# best rad relocate?



## bruteforcee (Jun 22, 2014)

My brute tends to over heat because of a clogged radiator. ive decided to do a relocate kit but I was wondering which one to go with. does anybody have any advice on this? maybe to point me in the right direction?


----------



## JBYRD8 (Aug 15, 2013)

I have an RDC rad relo haven't had any problems


Justin
2012 Brute Force 750 eps
29.5 OL2 S/W
Snorkels
Warn Vantage 2000lb Winch
RDC 2" Lift Kit
RDC Rad Kit
VFJ #6 & #3
HMF Swamp XL W/ Snorkel


----------



## Polaris425 (Dec 16, 2004)

I agree RDC makes great stuff.


----------



## Dkh100 (May 20, 2014)

I have a high lifter one it works pretty good and it's a way bigger rad


----------



## brute12 (Mar 13, 2012)

I just did a rad kit last week on my 2012 brute went with the highlifter one looks great and has good instructions


----------



## bruteforcee (Jun 22, 2014)

I ended up going with the wild boar kit. Ive seen quite a few and hadnt seen yalls responces yet.


----------



## bruteforce_ttu (Jul 5, 2012)

I have wild boar. It's ok. It looks good, but it's a bit on the flimsy side. Also you will not encounter worse customer service from wild boar. If you have already ordered, expect your shipment to come in 2-4 weeks late.

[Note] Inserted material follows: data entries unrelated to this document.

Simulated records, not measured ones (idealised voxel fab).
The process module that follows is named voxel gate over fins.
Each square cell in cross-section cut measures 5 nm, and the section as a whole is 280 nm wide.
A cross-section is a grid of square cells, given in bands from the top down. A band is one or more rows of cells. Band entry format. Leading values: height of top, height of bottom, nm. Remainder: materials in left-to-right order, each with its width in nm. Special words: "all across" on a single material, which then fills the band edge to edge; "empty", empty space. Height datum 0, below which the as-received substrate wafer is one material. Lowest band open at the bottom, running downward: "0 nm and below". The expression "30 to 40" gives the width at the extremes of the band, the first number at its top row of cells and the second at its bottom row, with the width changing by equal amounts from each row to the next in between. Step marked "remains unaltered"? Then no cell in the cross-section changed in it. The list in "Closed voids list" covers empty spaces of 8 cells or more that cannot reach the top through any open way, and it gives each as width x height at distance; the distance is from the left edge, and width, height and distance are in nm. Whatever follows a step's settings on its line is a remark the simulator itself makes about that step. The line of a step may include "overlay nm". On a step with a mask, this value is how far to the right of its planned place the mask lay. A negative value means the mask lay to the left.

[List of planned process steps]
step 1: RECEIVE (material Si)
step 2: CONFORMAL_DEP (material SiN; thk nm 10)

If I had to do it over again, I would go RDC.


----------



## boomer_rich (Mar 22, 2014)

I have the highlifter rad kit. I'm pleased with it, was easy to install and is sturdy


----------



## wideawakejake (Sep 29, 2012)

have a Wild Boar on mine. been very happy with it. was easy to assemble and install once you stopped looking at the instructions and just eyeballed it. its a sturdy assembly, and feel its pretty good quality. two years and no rust or bending in the bracket. i recieved that and the lift from Wild Boar in 4 days. nothing missing. great price, and nothing but friendly service from him.


----------



## bruteforcee (Jun 22, 2014)

it just came in, and im pretty happy with it. gotta wait to put it all the way on tho cuz I bent the front rack frame and am waiting on my new one to arrive


----------



## duckincrazy92 (May 24, 2011)

I have wild boar and no complaints here. Espicqlly for the money.


----------